[-empyre-] ambiguous artistic strategies & critical engineering
B. Bogart
ben at ekran.org
Thu Feb 16 04:10:10 EST 2012
Hello all,
I would like to thank all for fleshing out this little transgression I
seem to have followed from Julian. This will be my final message on this
topic, as I feel the thread has passed. Perhaps to be returned to in a
future topic.
I feel some hesitation to reply as I am unfamiliar with many of the
references discussed below. I've decided to take a crack at it anyhow.

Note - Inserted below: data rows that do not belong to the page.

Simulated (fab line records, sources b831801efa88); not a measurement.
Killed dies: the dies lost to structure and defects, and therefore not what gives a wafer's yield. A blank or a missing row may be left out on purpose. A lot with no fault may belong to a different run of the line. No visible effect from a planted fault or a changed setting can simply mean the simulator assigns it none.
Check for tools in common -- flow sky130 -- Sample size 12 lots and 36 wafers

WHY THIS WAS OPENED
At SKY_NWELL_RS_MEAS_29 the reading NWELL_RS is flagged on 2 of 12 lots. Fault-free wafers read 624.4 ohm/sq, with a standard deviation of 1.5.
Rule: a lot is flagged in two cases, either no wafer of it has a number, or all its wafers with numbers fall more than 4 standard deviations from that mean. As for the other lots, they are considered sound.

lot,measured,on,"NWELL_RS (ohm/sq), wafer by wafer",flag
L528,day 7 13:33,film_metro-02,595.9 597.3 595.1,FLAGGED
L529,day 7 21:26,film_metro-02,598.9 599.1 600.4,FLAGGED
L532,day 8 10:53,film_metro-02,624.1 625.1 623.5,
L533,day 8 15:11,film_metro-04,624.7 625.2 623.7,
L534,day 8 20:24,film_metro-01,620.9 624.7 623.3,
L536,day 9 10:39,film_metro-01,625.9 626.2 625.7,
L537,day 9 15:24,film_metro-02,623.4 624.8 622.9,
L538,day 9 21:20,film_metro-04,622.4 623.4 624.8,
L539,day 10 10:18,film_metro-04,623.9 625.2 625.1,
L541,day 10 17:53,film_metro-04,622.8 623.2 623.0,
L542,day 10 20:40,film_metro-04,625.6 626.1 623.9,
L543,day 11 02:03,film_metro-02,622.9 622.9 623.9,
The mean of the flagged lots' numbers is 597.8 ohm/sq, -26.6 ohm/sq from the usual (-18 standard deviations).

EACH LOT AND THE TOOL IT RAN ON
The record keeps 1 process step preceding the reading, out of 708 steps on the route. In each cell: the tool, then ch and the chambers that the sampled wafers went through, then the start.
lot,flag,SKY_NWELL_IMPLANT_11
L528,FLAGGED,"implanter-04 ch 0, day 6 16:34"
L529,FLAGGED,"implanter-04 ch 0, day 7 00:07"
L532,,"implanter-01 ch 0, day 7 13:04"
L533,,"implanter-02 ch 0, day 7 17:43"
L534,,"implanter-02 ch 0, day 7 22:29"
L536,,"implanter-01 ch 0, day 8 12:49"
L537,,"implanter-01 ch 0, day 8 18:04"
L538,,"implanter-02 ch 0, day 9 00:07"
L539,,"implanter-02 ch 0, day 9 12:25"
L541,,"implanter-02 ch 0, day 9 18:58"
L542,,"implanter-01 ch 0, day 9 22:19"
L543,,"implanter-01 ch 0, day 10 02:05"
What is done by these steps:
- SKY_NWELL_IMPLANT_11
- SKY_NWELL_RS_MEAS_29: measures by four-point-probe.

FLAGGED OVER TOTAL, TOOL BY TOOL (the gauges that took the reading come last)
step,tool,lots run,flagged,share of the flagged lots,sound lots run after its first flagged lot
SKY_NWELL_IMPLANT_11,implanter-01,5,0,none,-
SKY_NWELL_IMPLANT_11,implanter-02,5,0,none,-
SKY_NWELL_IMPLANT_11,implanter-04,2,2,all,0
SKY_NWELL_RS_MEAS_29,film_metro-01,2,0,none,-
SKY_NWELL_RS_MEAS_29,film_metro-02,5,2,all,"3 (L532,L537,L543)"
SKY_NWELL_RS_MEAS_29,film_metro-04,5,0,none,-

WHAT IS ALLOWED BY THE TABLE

It seems to me this issue is not one of analogue vs digital at all, but
an issue of complexity and encoding. I can follow the thinking that an
analogue signal may be directly accessible to interpretation, as one
could follow, say the movement of a mic diaphragm, and see the
corresponding change in voltage. This seems to assume there is only one
mapping between the movement of the mic element, and the signal in the
wire. Lets take a more complex analogue system as an example: What of a
system that uses filters to break the signal into a number of signals of
differing frequency? Each would not be as easy to link to the movement
of the mic element. In short a single signal has been encoded into the
variance of multiple signals. This seems analogous to a digital system,
and thus I don't see the discontinuity between analogue and digital systems.
I am also not convinced the requirement for an interface is any
different in both analogue and digital cases. In the example above the
mic itself is the interface, translating sound waves into an invisible
electrical signal. You could argue that this interface is more simple,
as the signal resembles the sound waves, but there are still many
different ways in which the movement of the mic could be translated into
changes in the electrical signal. Some of these mappings are more
obvious than others, but because there are different options, there is a
requirement for an interface designed with a particular mapping in mind.
I see this as no different than in a digital system.